How Many Times Did David Kill Goliath?

A common “difficulty” or contradiction cited in the Bible is the fact that the text tells us David “killed” Goliath twice. The passage is 1 Samuel 17:50-51. Here’s how it reads in the ESV.

So David prevailed over the Philistine with a sling and with a stone, and struck the Philistine and killed him. There was no sword in the hand of David. 51 Then David ran and stood over the Philistine and took his sword and drew it out of its sheath and killed him and cut off his head with it. When the Philistines saw that their champion was dead, they fled.
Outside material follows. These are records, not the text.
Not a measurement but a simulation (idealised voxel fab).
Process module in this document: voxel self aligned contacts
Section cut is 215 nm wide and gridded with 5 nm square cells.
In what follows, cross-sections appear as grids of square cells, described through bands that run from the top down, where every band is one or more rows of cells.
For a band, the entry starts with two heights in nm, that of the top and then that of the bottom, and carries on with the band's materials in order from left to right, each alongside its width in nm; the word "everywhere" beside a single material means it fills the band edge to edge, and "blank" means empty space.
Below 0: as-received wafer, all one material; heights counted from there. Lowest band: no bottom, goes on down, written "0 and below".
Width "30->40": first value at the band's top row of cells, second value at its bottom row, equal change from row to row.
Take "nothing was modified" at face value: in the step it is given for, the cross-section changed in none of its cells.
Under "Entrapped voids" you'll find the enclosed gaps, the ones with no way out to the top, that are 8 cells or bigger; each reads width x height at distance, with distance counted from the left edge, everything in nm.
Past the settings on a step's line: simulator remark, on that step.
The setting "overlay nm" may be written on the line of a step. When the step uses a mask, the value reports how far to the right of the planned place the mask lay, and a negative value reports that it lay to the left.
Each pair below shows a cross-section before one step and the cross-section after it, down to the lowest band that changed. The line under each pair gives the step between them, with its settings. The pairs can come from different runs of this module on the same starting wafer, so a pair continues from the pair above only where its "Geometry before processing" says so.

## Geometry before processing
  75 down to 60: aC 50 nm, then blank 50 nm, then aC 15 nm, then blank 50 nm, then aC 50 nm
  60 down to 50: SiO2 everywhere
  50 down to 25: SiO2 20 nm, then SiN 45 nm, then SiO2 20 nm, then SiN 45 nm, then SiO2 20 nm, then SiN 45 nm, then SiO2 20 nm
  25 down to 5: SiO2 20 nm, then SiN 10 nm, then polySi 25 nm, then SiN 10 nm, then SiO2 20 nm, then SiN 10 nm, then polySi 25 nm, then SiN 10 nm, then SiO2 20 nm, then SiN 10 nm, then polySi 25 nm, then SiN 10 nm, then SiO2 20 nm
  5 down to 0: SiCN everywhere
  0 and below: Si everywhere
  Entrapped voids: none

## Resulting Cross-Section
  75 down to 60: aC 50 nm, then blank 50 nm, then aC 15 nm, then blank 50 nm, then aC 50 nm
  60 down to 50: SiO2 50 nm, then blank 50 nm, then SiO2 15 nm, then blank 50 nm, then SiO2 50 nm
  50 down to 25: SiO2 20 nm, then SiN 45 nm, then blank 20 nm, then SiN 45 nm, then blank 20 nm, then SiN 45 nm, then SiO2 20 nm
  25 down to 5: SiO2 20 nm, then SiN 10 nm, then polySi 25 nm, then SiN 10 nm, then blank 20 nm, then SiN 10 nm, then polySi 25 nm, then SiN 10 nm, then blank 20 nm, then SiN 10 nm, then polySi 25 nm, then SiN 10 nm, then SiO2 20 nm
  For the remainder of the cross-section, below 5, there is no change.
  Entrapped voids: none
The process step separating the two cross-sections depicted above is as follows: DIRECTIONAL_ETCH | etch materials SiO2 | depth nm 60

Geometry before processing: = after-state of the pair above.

In my reading of Do Historical Matters Matter to Faith? Old Testament scholar Robert Chisholm offers the following explanation:

“The alleged ‘double killing’ of the Philistine in 17:50-51 can be explained reasonably when one takes a closer look at the Hebrew text. In verse 50 a hiphil form of מוּת, ‘die,’ is collocated with ‘he struck down,’ while in verse 51 a polel form of מוּת is used to describe how David killed the Philistine with the sword. The collocation of verbs in verse 50 has the nuance ‘dealt a mortal blow.’ The polel of מוּת (v. 51) is used in eight other passages in the Old Testament. In three poetic texts, it appears to mean, simply, ‘kill, put to death’ (Pss. 34:21; 109:16; Jer. 20:17). But in narrative (all in Judges-Samuel) it appears to have a specialized shade of meaning, referring to finishing off someone who is already mortally wounded (Judg. 9:54; 1 Sam. 14:13; 2 Sam. 1:9-10, 16). Abimelech’s statement (Judg. 9:54) is particularly instructive—he asked the armor bearer to kill him (polel) because otherwise people would say that a woman killed him (the verb is הָרַג, ‘kill’). So who killed Abimelech? Two answers are possible and both are correct—the woman (she delivered a mortal blow that made death certain) and the armor bearer (he delivered the death blow in the technical sense = polel). How did David kill the Philistine? Again two answers are possible and both are correct—with a sling stone (David delivered a mortal blow with the sling that made death certain) and with the Philistine’s sword, which he used to deliver the deathblow in a technical sense (= polel).” (p. 195)

[He refers to a PhD dissertation done by Joe Arthur, “Giving David His Due” (Dallas Theological Seminary, 2005), 83-85.]

This solution by Chisholm is reflected in a couple of contemporary translations. The Common English Bible for example reads: (See also the Message and God’s Word Translation)

And that’s how David triumphed over the Philistine with just a sling and a stone, striking the Philistine down and killing him—and David didn’t even have a sword! 51 Then David ran and stood over the Philistine. He grabbed the Philistine’s sword, drew it from its sheath, and finished him off. Then David cut off the Philistine’s head with the sword.

Chisholm offers a second possible solution but I won’t relate that here. This is proving to be a very interesting read. I recommend it highly.


About Louis

I am a 1997 graduate of Trinity Evangelical Divinity School.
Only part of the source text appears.